Downed trees on the Common Ground
But the title of the moment, and the one that just blew up in a storm of trouble for me, is “Co-Chair of the Grounds Committee of the Gray Farm Neighbors Association”. The Gray Farm is a faculty housing development in Princeton, New Jersey, that dates from about 1960. It consists of about seventy houses nicely distributed along three curving roads on an old lakeside farm. In its center is a large plot (probably fifteen or twenty acres) of permanently undevelopable fields and woods called the Common Ground. Many of the houses back onto the Commons, and all have easy access to it along well-established paths.
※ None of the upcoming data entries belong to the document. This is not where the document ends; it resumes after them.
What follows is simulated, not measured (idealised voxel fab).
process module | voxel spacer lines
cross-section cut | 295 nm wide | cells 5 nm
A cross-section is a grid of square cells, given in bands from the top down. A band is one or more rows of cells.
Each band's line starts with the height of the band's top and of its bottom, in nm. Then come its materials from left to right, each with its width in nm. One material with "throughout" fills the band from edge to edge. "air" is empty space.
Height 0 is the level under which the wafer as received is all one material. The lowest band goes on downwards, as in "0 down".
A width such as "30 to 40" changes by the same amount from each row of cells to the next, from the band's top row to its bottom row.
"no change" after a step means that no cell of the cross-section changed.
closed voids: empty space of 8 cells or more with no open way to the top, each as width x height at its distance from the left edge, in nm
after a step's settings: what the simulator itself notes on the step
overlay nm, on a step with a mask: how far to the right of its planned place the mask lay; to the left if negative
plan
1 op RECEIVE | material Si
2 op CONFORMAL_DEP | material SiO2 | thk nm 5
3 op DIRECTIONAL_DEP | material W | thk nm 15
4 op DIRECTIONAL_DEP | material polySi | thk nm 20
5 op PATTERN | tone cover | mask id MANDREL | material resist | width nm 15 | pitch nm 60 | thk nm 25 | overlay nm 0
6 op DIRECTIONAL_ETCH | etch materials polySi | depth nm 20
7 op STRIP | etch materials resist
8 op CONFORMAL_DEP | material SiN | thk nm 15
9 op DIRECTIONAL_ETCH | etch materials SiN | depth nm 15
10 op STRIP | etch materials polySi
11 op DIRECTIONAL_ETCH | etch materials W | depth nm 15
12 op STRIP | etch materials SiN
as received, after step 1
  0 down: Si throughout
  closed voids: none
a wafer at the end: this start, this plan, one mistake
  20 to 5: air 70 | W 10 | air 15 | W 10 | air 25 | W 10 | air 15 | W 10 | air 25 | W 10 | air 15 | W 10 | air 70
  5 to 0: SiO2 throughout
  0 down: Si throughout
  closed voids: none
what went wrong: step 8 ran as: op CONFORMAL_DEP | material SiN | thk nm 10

Daffodil cultivation raised to an entirely new level
The original Gray Farmers had something of the spirit of kibbutz pioneers, and they cultivated a strong sense of community cooperation and participation in joint projects, especially the maintenance of the Common Ground. But practically all of the founders are dead or in nursing homes, and “newcomers”—meaning now most people in the neighborhood—have little or no sense of the original vision, which was already mostly a tribal memory when I myself moved in a little over twenty years ago. During the last two decades the Commons—originally carefully planted with flowering trees, evergreens, and shrubs—has been doing its best to revert to the semi-jungle conditions that characterize untended woodland in central New Jersey. Under these circumstances the Grounds Committee—meaning yours truly and one or two other septuagenarians—have mainly concentrated on trying to keep the paths cleared of arboreal debris and rampant vines, though I am proud to say that under “my” regime we have started a fairly ambitious bulb-planting program.
Georges Lefebvre described the state of the French peasantry at the dawn of the Revolution with a striking image. The peasant, he wrote, was like a man standing in water up to his lower lip. So long as things remained absolutely calm he could continue to subsist, barely, but the slightest perturbation of the water was for him fatal. That roughly describes the condition of the Grounds Committee about March 10, 2010. On the immediately following weekend a violent windstorm, accompanied by flooding rains, ripped through our area. There were protracted power cuts over a very large terrain. In the Common Ground of the Gray Farm Association more than a dozen large trees, most of them shallow-rooted pines, were flattened. The main path through the woods was completely blocked. Our so-called “picnic area” was particularly devastated although, miraculously, the actual picnic table and benches were spared. I note that all the trees fell in the same direction—westward—suggesting that a blast of hurricane strength had come out of the coast.
Until yesterday, this tree was blocking the main path
Mr. Pedro Chavez and his crew of landscapers have made amazing progress with the first part of the necessary cleanup. But the costs of addressing the devastation far exceed our modest committee resources, and this means that I, too, have been out there with a chainsaw and will be again, off an on, probably through the winter. It is, as they say, an ill wind that blows no good. Mr. Chavez is smiling, and even the co-Chairman of the Grounds Committee has a unique opportunity to play a poor man’s version of Capability Brown. At least I might be able to plant a couple of dogwoods. But I have to say that the pain being inflicted on the Grounds Committee dwarfs any faint exhilaration of possibility. Just at the moment I’d give anything to be the Organ Scholar of Jesus, instead. Even “Titular Bishop of Bolsena” would be a huge promotion.